The PLOC was adapted to apply to motivation related to attending the gym or fitness centre to exercise and work out. Participants evaluated a series of statements reflective of their underlying motivational regulations (e.g., “I feel under pressure to exercise or work out regularly from people I know well”) using a scale from 1 (“not true at all”) to 4 (“very true”). Weighted means were calculated for the resulting PLOC scores according to previous research to create scales for autonomous motivation (i.e., 2 × intrinsic motivation + identified regulation; Cronbach's α = 0.83) and controlled motivation (i.e., 2 × extrinsic regulation + introjected regulation; Cronbach's α = 0.61) (Although there is some debate regarding the structure of SDT and whether it is on a continuum (24), the current article opted for the calculations shown here, in order to be parsimonious with existing literature in the area).
The GCOS (9) measures individuals' general or dispositional motivation orientations, comprising a series of vignettes and associated responses reflective of autonomous and controlled motivational orientations. An example vignette refers to receiving a new position at a company; participants indicate how likely they will respond by thinking, “Will I make more at this position?” (i.e., control orientation; Cronbach's α = 0.88) or “I wonder if the new work will be interesting?” (i.e., autonomy orientation; Cronbach's = 0.71). Participants rate the likelihood of responding in these ways on a 7-point Likert-type scale from 1 (“very unlikely”) to 7 (“very likely”). There were 12 vignettes in total, each with 2 statements, one pertaining to autonomy orientation, the other pertaining to control orientation.
Implicit autonomous and controlled motivation were measured with the motivational IAT (25,27,36). Words relating to autonomous motivation (i.e., label: autonomous; stimuli: choice, free, spontaneous, willing, authentic) and controlled motivation (label: controlled; stimuli: pressured, restricted, forced, should, controlled) have previously been used to show distinct representations of the 2 motivation orientations. Participants were given information on what the forms of motivation were, emphasizing the differences between them. Words relating to “self” (I, me, my, mine, self) and “others” (they, them, their, theirs, others) were also adopted from previous research in the area (25,27,36). The category others was described to participants as reflecting “not-self,” to prevent comparison with a generalized social comparison group. The standard 5-step IAT was used, in which blocks 1, 2, and 4 comprised 20 practice trials, and blocks 3 and 5 comprised 60 trials (i.e., 20 practices, 40 tests). The critical blocks were counterbalanced. The improved scoring algorithm (17) was used to calculate the implicit motivation D-score, with positive scores reflecting an implicit bias to autonomous and self word pairings. All participants' motivation-IAT (M-IAT) data met the inclusion criteria, as detailed in the improved scoring algorithm (17).

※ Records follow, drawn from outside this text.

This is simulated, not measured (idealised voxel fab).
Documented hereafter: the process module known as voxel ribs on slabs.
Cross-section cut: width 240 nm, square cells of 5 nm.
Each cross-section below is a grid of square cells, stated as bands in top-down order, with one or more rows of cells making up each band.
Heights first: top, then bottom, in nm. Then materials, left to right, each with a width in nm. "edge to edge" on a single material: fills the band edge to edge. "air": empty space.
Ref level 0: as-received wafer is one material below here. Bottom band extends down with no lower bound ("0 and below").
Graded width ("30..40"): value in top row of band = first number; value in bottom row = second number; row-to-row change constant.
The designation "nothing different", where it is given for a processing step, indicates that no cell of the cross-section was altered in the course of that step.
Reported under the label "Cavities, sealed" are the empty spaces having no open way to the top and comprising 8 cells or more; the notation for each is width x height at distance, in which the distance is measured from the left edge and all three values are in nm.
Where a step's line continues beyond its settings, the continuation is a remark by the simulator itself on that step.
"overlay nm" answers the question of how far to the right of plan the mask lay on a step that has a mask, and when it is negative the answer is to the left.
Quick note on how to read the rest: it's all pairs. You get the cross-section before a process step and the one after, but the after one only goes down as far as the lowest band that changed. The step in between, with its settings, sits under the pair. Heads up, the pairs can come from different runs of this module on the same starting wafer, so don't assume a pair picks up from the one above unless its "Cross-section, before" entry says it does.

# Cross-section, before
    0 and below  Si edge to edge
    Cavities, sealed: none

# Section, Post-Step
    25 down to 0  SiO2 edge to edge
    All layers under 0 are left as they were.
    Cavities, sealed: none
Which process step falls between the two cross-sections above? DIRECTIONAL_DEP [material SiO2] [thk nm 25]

Gym-attending behavior was measured by asking participants to indicate the average number of times they attended gym for a work-out or exercise session in a typical week. This was used as the outcome variable.
Results
Initial data screening for kurtosis and skewness indicated that data could be considered normally distributed. Indicators showed no issue with multicollinearity in the data set. Descriptive statistics and zero-order correlations between study variables are shown in Table 1. Participants' average gym sessions per week correlated significantly with PLOC autonomous motivation (r = 0.52, p < 0.001) and controlled motivation (r = 0.31, p < 0.001). Male body attitudes related to muscle (r = 0.21, p = 0.03) and body fat (r = 0.22, p = 0.03) were also significantly correlated. Finally, implicit motivation was not correlated with average gym sessions per week (r = −0.14, p = 0.18).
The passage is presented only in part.